Friday, December 2, 2011

Assessing the Big Tangible Picture: Connecting the Dots from the Geographic Terrain to the Marketplace

from Stratfor

The following example focuses on where the actual physical terrain becomes a macro variable in the enhancement of one's strategic position within the regional marketplace.

The dense river network in northwestern Europe (not to mention more roads and railways) affords that region much lower transportation costs. Thus, Northern nations have a significant competitive advantage in exporting. The one trick that the Southern nations (Greece, Italy, Spain, etc.) had up their sleeves—devaluing their currencies to make their exports cheaper—ended with the adoption of the euro. - Stratfor

Germany gained a trade surplus while Italy became stuck with a national debt at 120% of GDP.

In summary, those who have seized the advantages of their location, will usually prevail on the long term.  
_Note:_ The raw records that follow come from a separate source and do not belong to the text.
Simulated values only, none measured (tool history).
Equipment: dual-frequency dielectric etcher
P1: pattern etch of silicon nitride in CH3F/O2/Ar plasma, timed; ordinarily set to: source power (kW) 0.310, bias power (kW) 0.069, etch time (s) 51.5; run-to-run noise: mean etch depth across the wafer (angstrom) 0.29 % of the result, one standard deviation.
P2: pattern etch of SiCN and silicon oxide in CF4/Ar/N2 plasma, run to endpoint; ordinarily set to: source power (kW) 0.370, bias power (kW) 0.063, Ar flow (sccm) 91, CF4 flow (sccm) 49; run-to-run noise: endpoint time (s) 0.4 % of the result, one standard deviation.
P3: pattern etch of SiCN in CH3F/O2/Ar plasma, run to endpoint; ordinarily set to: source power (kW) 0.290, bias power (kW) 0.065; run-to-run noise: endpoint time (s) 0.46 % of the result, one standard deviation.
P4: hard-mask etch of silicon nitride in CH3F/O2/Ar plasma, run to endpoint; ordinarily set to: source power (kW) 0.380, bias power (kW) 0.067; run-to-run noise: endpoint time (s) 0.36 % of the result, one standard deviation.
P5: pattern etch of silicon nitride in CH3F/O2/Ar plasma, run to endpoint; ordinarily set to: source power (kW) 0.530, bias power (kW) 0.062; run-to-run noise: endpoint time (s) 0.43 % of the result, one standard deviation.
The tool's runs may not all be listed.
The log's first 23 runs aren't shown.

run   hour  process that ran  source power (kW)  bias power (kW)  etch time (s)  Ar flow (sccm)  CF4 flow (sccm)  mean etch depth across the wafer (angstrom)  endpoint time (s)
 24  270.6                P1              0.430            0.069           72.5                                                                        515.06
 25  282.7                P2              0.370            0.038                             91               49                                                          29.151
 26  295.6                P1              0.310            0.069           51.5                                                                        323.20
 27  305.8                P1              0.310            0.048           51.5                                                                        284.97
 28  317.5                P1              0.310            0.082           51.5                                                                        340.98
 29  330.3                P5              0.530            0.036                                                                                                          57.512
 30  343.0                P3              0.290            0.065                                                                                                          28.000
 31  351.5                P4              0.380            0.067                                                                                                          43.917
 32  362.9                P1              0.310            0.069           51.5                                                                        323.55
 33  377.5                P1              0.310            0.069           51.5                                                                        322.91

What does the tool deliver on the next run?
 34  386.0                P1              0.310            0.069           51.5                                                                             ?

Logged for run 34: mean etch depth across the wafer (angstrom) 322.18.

Following are some of the questions that we have used to analyze our client's competition:

  • What are the current state and the future state of each competitor?
  • Which competitor has the superior accessibility of the market terrain?
  • Which competitor has the easiest market terrain for reaching their goal?
  • Which competitor has the best approximation to completing their goal?
  • Which competitor has the "greater" strategic vantage of the terrain?
* These general questions are based on the various Art of War principles. It has been rewritten for this post.

Click here, here and here for the latest Euro update.

In summary, how do you and your strategy team viewed the Big Tangible Picture of your marketplace?

Focus on identifying the current state of your terrain. Determine the configuration of your terrain. Then, connect the relevant dots before the competition does. Then reap the rewards.